Lise Getoor is a professor in the Computer Science Department at the University of California, Santa Cruz and director of the UCSC D3 Data Science Research Center. Her research areas include machine learning, data integration and reasoning under uncertainty. She has over 250 publications and extensive experience with machine learning and probabilistic modeling methods for graph and network data. She is a Fellow of the Association for Artificial Intelligence, and has served as an elected board member of the International Machine Learning Society, served on the board of the Computing Research Association (CRA), and was co-chair for ICML 2011. She is a recipient of an NSF Career Award and twelve best paper and best student paper awards. She received her PhD from Stanford University in 2001, her MS from UC Berkeley, and her BS from UC Santa Barbara, and was a professor in the Computer Science Department at the University of Maryland, College Park from 2001-2013.

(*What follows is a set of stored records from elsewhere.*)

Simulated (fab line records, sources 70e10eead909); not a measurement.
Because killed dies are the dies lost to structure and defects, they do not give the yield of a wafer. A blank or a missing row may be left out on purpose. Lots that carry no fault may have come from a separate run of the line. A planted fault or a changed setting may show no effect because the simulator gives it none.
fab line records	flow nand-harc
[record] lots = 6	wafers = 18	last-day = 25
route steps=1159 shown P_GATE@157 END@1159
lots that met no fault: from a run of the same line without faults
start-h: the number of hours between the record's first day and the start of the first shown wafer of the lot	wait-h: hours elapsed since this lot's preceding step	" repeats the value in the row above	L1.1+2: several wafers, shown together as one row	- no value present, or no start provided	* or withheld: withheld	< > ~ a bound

Subjective databases: Enabling Search by Experience (Slides)
by Wang-Chiew Tan
Abstract: Today's online shopping systems enable consumers to sift through a vast amount of information by manipulating combinations of predefined filters. These filters, such as travel dates, price range, and location, are objective attributes that lead to an indisputable set of answers. However, we show that users' search criteria are often subjective and experientially expressed. Hence, to provide consumers with an enhanced search experience, online shopping systems should directly support both subjective and objective search. I will describe how this is done in an experiential search engine that we are currently developing at Megagon Labs; by harnessing information "outside the box", in the text of online reviews or social media, views, and interpreting subjective queries.
Wang-Chiew Tan leads the research efforts at Megagon Labs. Prior to joining Megagon Labs, she was a professor of Computer Science at the University of California, Santa Cruz and she also spent two years at IBM Almaden Research Center. Her research interests include data provenance, data integration, and very recently, natural language processing. She is the recipient of an NSF CAREER award, a Google Faculty Award, and an IBM Faculty Award. She is a co-recipient of the 2014 ACM PODS Alberto O. Mendelzon Test-of-Time Award and a co-recipient of the 2018 ICDT Test-of-Time Award. She was the program committee chair of ICDT 2013 and PODS 2016. She is currently on the VLDB Board of Trustees and a Fellow of the ACM.